Mumbai's dabbawalas challenge Subodh Sangle who said the group plans to set up a delivery company
Members of the largely Marathi-speaking grouping have challenged Sangle’s authority and issued a notice for him to step down.

Members of the largely Marathi-speaking grouping have challenged Sangle’s authority and issued a notice for him to step down, insisting they were not informed of the plans for a delivery company. Sangle, an information technology graduate from Mumbai University, says these members do not hold official positions and has stayed put.
The conflict threatens to put the 125-year-old Mumbai tradition in a bit of a pickle.
The dabbawalas are grassroots men who became legendary for their near clockwork precision in delivering lunch carriers to office-goers across Mumbai. But they are increasingly under pressure to reinvent to take on new-age companies such as food-ordering startups that have mushroomed in the past year. Flipkart, last year, signed on the dabbawalas for last-mile delivery.
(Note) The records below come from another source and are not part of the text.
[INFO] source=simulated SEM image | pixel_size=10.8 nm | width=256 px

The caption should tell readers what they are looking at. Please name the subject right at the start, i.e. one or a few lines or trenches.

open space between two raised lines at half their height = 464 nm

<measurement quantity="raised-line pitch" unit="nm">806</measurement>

The Mumbai Dabbawala Association, which has about 5,000 members, hired the educated, English-speaking Sangle about five years ago to promote it and help it grow. Now, the dabbawalas fear he isn’t acting in their interests.
Bhausaheb Karvandey of Mumbai Dabbawala Association, said that Sangle had taken advantage of the fact that the dabbawalas can barely speak in English and were not educated.
"Despite sending him a notice and asking him to leave, he refuses to do so," Karvandey said.
Sangle denied the accusations and insisted the association was in talks with companies and investors to establish a delivery firm, likely in a few months. He said the notice asking him to step down had been issued by a self-appointed committee comprising about 30 members— including Karvandey who he said was a "self-proclaimed president"— in an attempt to freeze the association’s bank accounts.